Recipe by MsPia
Italian Chicken Salad
Top Review by Ppaperdoll
We loved this. It was very easy to put together, and very very yummy! I did make a couple of substitutions: I used 1/4 cup oil, and 1/4 cup water to the dressing, and had to substitute red onion for the shallots. I didn't have any brocconcini, so I used 3/4 cup shredded mozzerella. You do need to add all the dressing. (I thought at first that it seemed a lot, but there's not a lot of flavour in the chicken or cheese, so it needs all the dressing. And a word of caution: watch the crutons carefully. I nearly burned mine! My husband's even asked for a print out of the recipe so he can make it himself. I guess that means this is a keeper! Thanks Ms. Pia!
For the croutons
- 4 cups cubes Italian bread (from a 1/2 lb crusty round loaf)

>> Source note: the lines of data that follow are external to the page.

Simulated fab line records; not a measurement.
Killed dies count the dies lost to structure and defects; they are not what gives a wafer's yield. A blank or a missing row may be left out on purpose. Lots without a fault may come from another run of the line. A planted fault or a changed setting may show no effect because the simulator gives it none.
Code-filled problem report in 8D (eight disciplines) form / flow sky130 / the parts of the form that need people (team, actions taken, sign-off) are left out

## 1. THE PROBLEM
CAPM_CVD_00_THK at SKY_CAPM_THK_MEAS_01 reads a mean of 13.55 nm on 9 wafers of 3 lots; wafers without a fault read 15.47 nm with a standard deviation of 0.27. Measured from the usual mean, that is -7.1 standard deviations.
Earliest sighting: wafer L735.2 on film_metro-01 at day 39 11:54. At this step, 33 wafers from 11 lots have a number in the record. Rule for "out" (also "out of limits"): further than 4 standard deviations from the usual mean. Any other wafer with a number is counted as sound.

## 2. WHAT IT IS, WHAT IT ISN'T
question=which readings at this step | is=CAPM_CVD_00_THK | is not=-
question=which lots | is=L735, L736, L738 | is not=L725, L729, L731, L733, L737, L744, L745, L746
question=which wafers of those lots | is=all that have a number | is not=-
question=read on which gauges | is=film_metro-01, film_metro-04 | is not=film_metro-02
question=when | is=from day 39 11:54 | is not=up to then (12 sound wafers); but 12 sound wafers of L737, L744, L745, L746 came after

- 2 tablespoons extra virgin olive oil
- 1⁄4 teaspoon salt
For the vinaigrette dressing
- 1⁄4 cup red wine vinegar
- 2 teaspoons Dijon mustard
- 2 tablespoons finely chopped shallots
- 1 teaspoon sugar
- 1⁄4 teaspoon salt
- 1⁄8 teaspoon black pepper
- 1⁄2 cup extra virgin olive oil
For the salad
- 2 cups coarsely shredded cooked chicken (1/2 lb, from a rotisserie chicken)
- 1 cup bocconcini (small fresh mozzarella balls, 6 oz)
- 2 romaine lettuce hearts, torn into bite-size pieces (3/4 lb total)
- 1 (8 ounce) jar roasted red peppers, rinsed, drained, and cut lengthwise into 1/4 inch wide strips
- 1 cup assorted marinated oil-cured olives (5 oz)
Directions See How It's Made
- Prepare the croutons:
- Put oven rack in middle position and preheat oven to 400°F
- Toss bread cubes with olive oil and salt in a large shallow baking pan and spread in 1 layer. Bake, turning over once, until golden and crisp, about 8 minutes. Cool in pan on a rack.
- Make vinaigrette dressing and begin preparing salad while croutons bake:
- Whisk together all vinaigrette ingredients except olive oil in a small bowl until combined. Add olive oil in a slow stream, whisking until emulsified.
- Toss chicken and bocconcini mozzarella together with 1/4 cup vinaigrette in a bowl and let stand 10 minutes to allow flavors to develop.
- Prepare the salad:
- Toss together romaine lettuce, red peppers, olives, chicken and bocconcini mixture, croutons, and remaining vinaigrette in a large bowl until combined. Makes 4 main-course servings.